0

I have a "fantasy language" (a conlang), which has a very simple pronunciation system. Every letter represents one sound, as opposed to English, where you can have the same sound with different spellings ("here" and "hear", for example). In the fantasy language, each letter gets a specific sound. In addition, 2-syllable words are emphasized on the second syllable, so there is consistent emphasis when pronouncing.

So what I was thinking is, I would theoretically be able to write out a sentence, such as:

suq stretxi, reC hagi slur yas xica

And then an AI bot could "read" those letters and pronounce the sounds. The question is, how would I wire this up?

I know I can't just have 1 sound clip per letter, because the letters blend into each other in subtle ways.

But is it possible to create a dataset of snippets of sounds somehow, and plug them into an existing AI voice generator or something like that, and it would just work? Ideally this would be possible in pure JavaScript so I could run it dynamically in the browser.

If it's not that simple, what would I need to do exactly to make this a reality?
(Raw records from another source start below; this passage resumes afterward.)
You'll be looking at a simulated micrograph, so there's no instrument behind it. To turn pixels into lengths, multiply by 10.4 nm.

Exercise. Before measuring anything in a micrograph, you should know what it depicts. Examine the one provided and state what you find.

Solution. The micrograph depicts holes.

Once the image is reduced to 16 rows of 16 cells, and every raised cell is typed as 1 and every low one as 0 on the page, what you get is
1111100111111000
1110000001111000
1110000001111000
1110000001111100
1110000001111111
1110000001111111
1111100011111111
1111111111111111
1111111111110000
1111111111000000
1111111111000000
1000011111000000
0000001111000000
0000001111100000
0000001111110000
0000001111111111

I saw the pink trombone voice synthesizer (and source code), but I think that is probably too low level to be practical? Instead I am imagining doing it like how Siri seems to have been created, and splice up actual speaking (probably me myself doing the speaking) into labelled sound clips and have a database of sound clips to dynamically weave together. I'm just not sure what I would need to create exactly to make that happen, and how much work it would be.

I don't need to know down to the code how to do it, just looking for a high level and some details like how many recordings I might need or what technique would be best.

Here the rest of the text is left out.